Editor’s Note: Due to a technical glitch, we are reposting Mike McGrath’s Garden Plot from Sept. 13, 2013.
This is a great time to plant a new lawn
Greg in Springfield writes: “My little 10-by-10 townhouse lawn gets full sun but dies every year by the beginning of June. How and when should I do the work of replacing it; and what type of grass should I use?”
This is the perfect time of year to seed a new cool-season lawn, Greg. Just remove any weeds, loosen up the soil, add an inch of compost, level the surface well, sow the new seed, cover it with a dusting of compost and mist it gently every morning. The new grass will be up and growing in five to seven days. (If you’ve been trying to seed in the spring, that’s why your lawns have been dying by summer.)
Bluegrass is the best cool-season grass for full sun areas, and it fills in its own bare spots. Just don’t cut it lower than three inches or feed it in the summer or you’ll lose another lawn.

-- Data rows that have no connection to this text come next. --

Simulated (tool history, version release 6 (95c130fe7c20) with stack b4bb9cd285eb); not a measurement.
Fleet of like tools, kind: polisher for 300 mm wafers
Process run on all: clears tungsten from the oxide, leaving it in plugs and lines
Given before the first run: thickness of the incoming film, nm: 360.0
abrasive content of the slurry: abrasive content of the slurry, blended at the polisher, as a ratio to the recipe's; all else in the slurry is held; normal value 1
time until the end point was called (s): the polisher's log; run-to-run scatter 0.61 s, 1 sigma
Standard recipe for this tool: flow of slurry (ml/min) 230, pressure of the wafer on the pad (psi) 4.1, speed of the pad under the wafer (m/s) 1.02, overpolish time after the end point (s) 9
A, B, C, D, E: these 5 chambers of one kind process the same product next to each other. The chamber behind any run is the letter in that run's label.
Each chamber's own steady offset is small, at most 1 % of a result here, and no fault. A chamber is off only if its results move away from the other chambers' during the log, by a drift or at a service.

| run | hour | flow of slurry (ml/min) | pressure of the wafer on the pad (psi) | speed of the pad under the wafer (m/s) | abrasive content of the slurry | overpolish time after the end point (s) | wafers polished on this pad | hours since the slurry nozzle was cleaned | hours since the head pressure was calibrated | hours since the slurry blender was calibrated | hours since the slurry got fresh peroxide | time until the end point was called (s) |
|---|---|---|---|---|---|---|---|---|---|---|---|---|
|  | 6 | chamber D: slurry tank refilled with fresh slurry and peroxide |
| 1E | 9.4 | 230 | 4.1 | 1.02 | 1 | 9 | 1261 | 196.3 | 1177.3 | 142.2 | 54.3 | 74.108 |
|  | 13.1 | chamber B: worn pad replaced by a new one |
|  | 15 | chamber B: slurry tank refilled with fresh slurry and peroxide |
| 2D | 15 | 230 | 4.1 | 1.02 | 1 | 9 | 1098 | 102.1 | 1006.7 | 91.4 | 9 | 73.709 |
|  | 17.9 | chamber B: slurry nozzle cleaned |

However, with an area that small, sod is a very affordable alternative. You could lay cool-season sod now or in the spring. (Although you’ll probably find better quality sod in the spring.)
And if you’ve been caring for the lawn fairly correctly and suspect that the intense heat of summer concentrated on such a small area is the reason for your previous failures, you might want to consider zoysia or Bermuda — warm season grasses that thrive in D.C.-area summers but go tan and dormant in the colder months. Warm season grasses are always installed in the spring.